The other day
I accused Justice Antonin Scalia of lying when during the hearing on the Ten Commandments he said that
"the government derives its authority from God". In the WAPO today Richard Cohen has an even more disturbing take, Scalia is not guilty of lying but of
Supreme Zealotry.
Scalia was, as usual, insisting on calling a spade a spade. "I mean, if you're watering it [the Ten Commandments] down to say that the only reason it's okay is it sends nothing but a secular message, I can't agree with you," he told a lawyer for the state of Texas. He then committed an additional act of candor that was more troubling than enlightening. Not only did he find the Ten Commandments to be religious, he asserted that they were "a symbol of the fact that government derives its authority from God." Oh yeah, Who says?
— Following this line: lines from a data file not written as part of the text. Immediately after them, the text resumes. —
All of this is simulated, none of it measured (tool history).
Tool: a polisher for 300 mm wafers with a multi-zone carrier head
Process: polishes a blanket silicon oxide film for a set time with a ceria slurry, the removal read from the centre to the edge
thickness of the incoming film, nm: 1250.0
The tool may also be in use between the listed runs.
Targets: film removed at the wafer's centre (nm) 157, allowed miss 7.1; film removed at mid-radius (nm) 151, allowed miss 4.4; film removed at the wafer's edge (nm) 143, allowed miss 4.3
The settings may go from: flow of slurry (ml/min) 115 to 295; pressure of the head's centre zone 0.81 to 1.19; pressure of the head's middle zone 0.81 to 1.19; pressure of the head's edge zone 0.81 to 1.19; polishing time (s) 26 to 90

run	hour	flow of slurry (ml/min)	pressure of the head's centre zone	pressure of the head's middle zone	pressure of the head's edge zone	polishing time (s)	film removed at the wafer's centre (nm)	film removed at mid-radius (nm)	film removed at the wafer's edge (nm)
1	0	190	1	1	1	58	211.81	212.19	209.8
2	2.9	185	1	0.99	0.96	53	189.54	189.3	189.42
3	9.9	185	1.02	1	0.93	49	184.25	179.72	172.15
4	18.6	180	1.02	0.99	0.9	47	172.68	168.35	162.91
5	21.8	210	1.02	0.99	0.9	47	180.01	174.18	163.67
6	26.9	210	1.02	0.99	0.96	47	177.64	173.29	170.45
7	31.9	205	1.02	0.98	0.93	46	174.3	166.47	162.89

So, Cohen thinks he actually believes it. I don't know about you but I was more comfortable when I thought he was lying. Justice Scalia represents the very thing the founding fathers were trying to protect us against. You cannot believe in a secular state when you believe
"the government derives its authority from God". But it is not my religion -- or maybe yours. And I wonder how Scalia himself would feel if, instead of the Ten Commandments, a representation of another religion were placed in the courthouse lobby. I wonder how he would feel if somewhere in America Muslims or Buddhists or Hindus became the majority and decided to change the prayer for the opening of court or hang a religious symbol -- one, of course, that the jurisdiction's lawyer would say was basically secular -- on the wall behind the judge. Would he feel comfy?
Maybe. I cannot answer for Scalia. And I appreciate what he says about the benign qualities of these symbols. It's still sticks and stones that break bones, not representations -- and proselytizing is the real issue. But that's here and now -- and not the future. What might be coming -- coming here and already present elsewhere -- is something that could look more like the past, with its religious zealotry and fanatical intolerance. The "fact" that Scalia cites cannot be proved or refuted. All such "facts" are mere beliefs, hardly obnoxious to me but abhorrent to others, resistant to compromise and maybe sufficient reason for violence. Government neutrality -- rigorous secularism -- is the way to go. Scalia says what others will not. That's commendable. But others will do what he will not. That's frightening.
And what happens if Bush is successful in getting even more Radical Christian wingnuts on the bench of the highest court? Frightening indeed.